Olivia Lombardo, a rising senior at Staten Island Academy thinks Harris is a fighter.
"I've seen her since Kavannaugh, since Gorsuch. Testing Jeff Sessions, she was going at them," Lombardo said.
These pre-voting-age teens are active in the Civics Center's Future Voters week.
And young professional alumni from the Public Allies program are politically engaged, well informed and have a lot to unpack about the upcoming presidential election.
"I think in a lot of we take diversity for granted, we're so used to it," said Yana Gitelman, a rising senior at the Horace Mann School. "I learned about Obama the same I learned about the role of the president. So they were synonymous for me. Our generation didn't think of him as the first black president, we thought of him as the only president we'd ever really known."

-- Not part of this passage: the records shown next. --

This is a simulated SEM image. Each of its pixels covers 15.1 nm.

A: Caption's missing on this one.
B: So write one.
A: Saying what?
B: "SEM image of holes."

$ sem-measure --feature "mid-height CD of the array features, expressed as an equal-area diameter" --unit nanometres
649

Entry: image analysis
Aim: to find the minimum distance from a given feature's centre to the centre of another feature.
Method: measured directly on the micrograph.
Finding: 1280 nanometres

"I think I expected Harris but I wanted to see Stacey Abrams," Lombardo said.
Graduate student Uthman Olowa feels like the choice is a bit like tokenism.
"Although I recognize the historic significance, it also feels like pandering, it also feels a bit like tokenism," Olowa said. "Almost feeling entitled to the black vote because we have a black woman on the ticket now."
Paralegal Kristen Grimes believes Harris is going to have an uphill battle.
"I truly don't know, it's going to take responsibility, I'm still going to be looking at you like you still want my vote," Grimes said.
For many younger students, Harris' history surrounding mass incarceration of people of color plays a factor.
"I'm not voting for either one," Olowa said. "This candidate, a long shot, most likely not going to win. I feel better voting for a candidate that I truly believe in, as opposed to what I did in 2016."
For some, it's an easy choice between voting for Joe Biden or President Donald Trump.
"I was going to rally behind who Biden picked, because they could be nowhere as near as detrimental to the country and democracy as Trump," Selbin said.
"Biden-Harris, I don't think, no one really expected Biden. But that's who we have now and we have get our youth motivated and ready to vote," Lombardo said.